I recently needed to distribute the values of 12 time-invariant variables forwards and backwards across time by id. My dataset contained 2,448,638 observations and 57 variables.
Here is a reproducible example for discussion:
# Load packages
library(tidyverse)
library(zoo)
library(lubridate)
library(tidyr)
# Reproducable example
set.seed(2017)
df <- tibble(
id = integer(15),
days = integer(15),
race = character(15),
language = character(15)
) %>%
mutate(
id = rep(1:3, each = 5)
) %>%
group_by(id) %>%
mutate(
days = as.integer(c(rnorm(2, -30, 15), 0, rnorm(2, 200, 100))),
race = if_else(days == 0, sample(c("W", "AA", "A", "O"), 1, replace = TRUE), NA_character_),
language = if_else(days == 0, sample(c("English", "Spanish", "Other"), 1, replace = TRUE), NA_character_)
) %>%
arrange(id, days)
df
id days race language
<int> <int> <chr> <chr>
1 1 -31 <NA> <NA>
2 1 -8 <NA> <NA>
3 1 0 W English
4 1 24 <NA> <NA>
5 1 273 <NA> <NA>
6 2 -31 <NA> <NA>
7 2 -23 <NA> <NA>
8 2 0 O English
9 2 4 <NA> <NA>
10 2 199 <NA> <NA>
11 3 -33 <NA> <NA>
12 3 -6 <NA> <NA>
13 3 0 A English
14 3 234 <NA> <NA>
15 3 357 <NA> <NA>
I figured out a couple ways to get the result I want:
Using zoo::na.locf
time_invariant <- c("race", "language")
df2 <- df %>%
group_by(id) %>%
mutate_at(.vars = time_invariant, .funs = na.locf, na.rm = FALSE) %>%
arrange(id, desc(days)) %>%
mutate_at(.vars = time_invariant, .funs = na.locf, na.rm = FALSE) %>%
arrange(id, days)
Which takes 0.066293 secs to complete on the reproducible example using my 2016 MB Pro.
I also tried tidyr::fill
df2 <- df %>%
group_by(id) %>%
fill_(fill_cols = time_invariant) %>%
fill_(fill_cols = time_invariant, .direction = "up")
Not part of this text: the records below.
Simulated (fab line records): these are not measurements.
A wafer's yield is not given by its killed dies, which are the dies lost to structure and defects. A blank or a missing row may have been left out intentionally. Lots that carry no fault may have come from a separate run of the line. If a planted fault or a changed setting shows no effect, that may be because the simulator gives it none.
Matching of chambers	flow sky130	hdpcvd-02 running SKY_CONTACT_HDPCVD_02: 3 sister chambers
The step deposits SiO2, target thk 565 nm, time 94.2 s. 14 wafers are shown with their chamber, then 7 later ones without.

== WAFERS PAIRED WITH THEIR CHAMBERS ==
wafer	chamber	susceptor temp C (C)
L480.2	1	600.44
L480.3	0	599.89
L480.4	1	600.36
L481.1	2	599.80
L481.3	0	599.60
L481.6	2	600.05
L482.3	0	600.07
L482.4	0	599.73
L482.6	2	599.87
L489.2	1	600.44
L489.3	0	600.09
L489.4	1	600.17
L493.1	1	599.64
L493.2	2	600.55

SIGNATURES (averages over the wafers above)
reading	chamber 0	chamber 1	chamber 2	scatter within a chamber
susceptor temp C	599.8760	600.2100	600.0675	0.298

Which takes 0.04381585 secs to complete on the reproducible example using my 2016 MB Pro.
However, on my real data the zoo::na.locf approach took 3.172092 mins, and the tidyr::fill approach took 5.523152 mins. These times aren't terrible, but I did notice that they were considerably slower than Stata (9.9060 secs on my 2016 MB Pro running Stata 14.2). This speed difference prompted me to see if anyone knows of a faster approach.